People v. Laubscher, 288 Ill. App. 3d 438 (1997)

May 28, 1997 · Illinois Appellate Court · No. 4—96—0457
288 Ill. App. 3d 438

THE PEOPLE OF THE STATE OF ILLINOIS, Plaintiff-Appellee, v. ANTHONY J. LAUBSCHER, Defendant-Appellant.

Fourth District

No. 4—96—0457

Argued December 5, 1996.

Opinion filed May 28, 1997.

Andrea Georgelos (argued), of Lerner & Kirchner, of Champaign, for appellant.

John C. Piland, State’s Attorney, of Urbana (Norbert J. Goetten, Robert J. Biderman (argued), and Leslie Hairston, all of State’s Attorneys Appellate Prosecutor’s Office, of counsel), for the People.

JUSTICE KNECHT

delivered the opinion of the court:

On March 12, 1996, following a bench trial in the circuit court of Champaign County, defendant Anthony J. Laubscher was convicted of unlawful use of weapons (720 ILCS 5/24 — 1(a)(4) (West 1994)) and *439aggravated assault (720 ILCS 5/12 — 2(a)(1) (West 1994)). The trial court sentenced defendant to concurrent terms of two years’ probation on each count. Defendant appeals, contending his conviction of unlawful use of weapons is against the manifest weight of the evidence. We agree and reverse.

At trial, Chris Darvin testified he observed an argument on September 10,1995. He saw defendant arguing with two young males, no older than 16 or 17, on the lawn area of an apartment complex where Darvin resided. Darvin did not hear the entire argument, but did hear defendant yell, "If you have a problem with it, I got something for you.” Darvin approached the three and stood between one of the young males and defendant. Defendant told Darvin to stand back. Defendant looked at Darvin a couple of times but concentrated on the two young males. Darvin concluded he was not going to break up the argument, so he backed away. As he backed away, Darvin observed a gun protruding from defendant’s waistband. Darvin could see the pistol grip to the firing mechanism. When Darvin noticed the gun, he was 7 to 10 feet from defendant. Darvin then removed the weapon from defendant’s waistband.

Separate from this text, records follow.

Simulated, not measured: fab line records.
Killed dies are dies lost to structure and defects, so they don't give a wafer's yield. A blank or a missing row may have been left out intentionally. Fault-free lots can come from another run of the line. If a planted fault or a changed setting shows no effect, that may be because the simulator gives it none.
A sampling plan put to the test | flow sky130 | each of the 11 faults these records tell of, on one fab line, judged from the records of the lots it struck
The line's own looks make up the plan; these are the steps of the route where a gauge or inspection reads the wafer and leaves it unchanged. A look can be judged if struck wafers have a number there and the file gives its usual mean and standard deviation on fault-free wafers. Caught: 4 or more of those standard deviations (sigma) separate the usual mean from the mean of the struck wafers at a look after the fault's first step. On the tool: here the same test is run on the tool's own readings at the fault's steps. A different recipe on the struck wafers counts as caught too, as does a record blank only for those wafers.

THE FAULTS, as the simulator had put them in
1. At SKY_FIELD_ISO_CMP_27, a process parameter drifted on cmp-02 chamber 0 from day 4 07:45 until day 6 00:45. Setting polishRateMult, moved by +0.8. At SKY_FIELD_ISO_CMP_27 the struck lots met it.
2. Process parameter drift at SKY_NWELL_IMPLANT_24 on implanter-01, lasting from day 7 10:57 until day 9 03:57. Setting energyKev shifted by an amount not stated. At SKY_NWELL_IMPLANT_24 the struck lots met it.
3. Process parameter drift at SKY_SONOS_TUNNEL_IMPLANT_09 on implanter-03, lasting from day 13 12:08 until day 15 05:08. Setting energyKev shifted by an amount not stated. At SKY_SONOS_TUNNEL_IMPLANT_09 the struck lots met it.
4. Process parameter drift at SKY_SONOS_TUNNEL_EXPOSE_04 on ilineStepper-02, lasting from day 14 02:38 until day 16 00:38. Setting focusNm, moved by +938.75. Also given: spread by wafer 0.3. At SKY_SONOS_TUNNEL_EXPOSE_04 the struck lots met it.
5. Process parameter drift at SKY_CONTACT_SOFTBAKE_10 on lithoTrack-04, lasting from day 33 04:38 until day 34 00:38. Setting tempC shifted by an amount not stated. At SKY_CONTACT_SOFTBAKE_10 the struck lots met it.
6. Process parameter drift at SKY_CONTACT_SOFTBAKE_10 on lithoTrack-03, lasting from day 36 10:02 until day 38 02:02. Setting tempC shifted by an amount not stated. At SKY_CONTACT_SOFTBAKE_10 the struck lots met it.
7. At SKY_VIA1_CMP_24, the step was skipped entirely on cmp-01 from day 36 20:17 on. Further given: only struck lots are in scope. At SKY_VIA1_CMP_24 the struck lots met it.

During this time, it was dark outside, but most of the lights were on in the eight-unit apartment building. Defendant’s shirt was tucked into his blue jeans. Darvin had not seen defendant at the apartment complex prior to the incident but had seen defendant there since then. Other testimony established defendant resided at the apartment complex where the incident occurred and the weapon he carried was loaded. Defendant presented no evidence.

The trial court concluded the handgun was a concealed weapon and was intended to be concealed. The trial court emphasized Darvin failed to notice the gun as he approached the three individuals and while he was standing among them. In addition, the trial court concluded the State negated the statutory exceptions. The trial court noted testimony showed the incident occurred on a public area of the apartment complex. From this the trial court concluded the land could not be owned by defendant or be his abode. The trial court concluded defendant was not at his personal place of business from testimony the incident occurred on a grassy area.

Following the trial court’s denial of his post-trial motion, defendant filed a notice of appeal. On appeal, defendant first contends the uncontradicted evidence failed to establish he was carrying a concealed weapon.

Section 24 — 1(a)(4) of the Criminal Code of 1961 (Code) provides the following:

"(a) A person commits the offense of unlawful use of weapons when he knowingly:
*440* * *
(4) Carries or possesses *** concealed on or about his person except when on his land or in his own abode or fixed place of business any pistol, revolver, stun gun or taser or other fir ear m[.]” 720 ILCS 5/24 — 1(a)(4) (West 1994).

The statute requires only that the weapon be concealed from ordinary observation, not that it be carried in a manner giving no notice of its presence. People v. Gokey, 57 Ill. 2d 433, 437, 312 N.E.2d 637, 639 (1974), citing People v. Euctice, 371 Ill. 159, 162, 20 N.E.2d 83, 85 (1939). Given the circumstances of the case, whether defendant’s weapon was concealed from ordinary observation is an interesting question. Even though it was dark, Darvin noticed a substantial portion of the handgun protruding from defendant’s waistband and immediately recognized it as a handgun from 7 to 10 feet away. It is a question we need not resolve, because the State failed to prove the requisite elements of the unlawful use of weapons offense beyond a reasonable doubt.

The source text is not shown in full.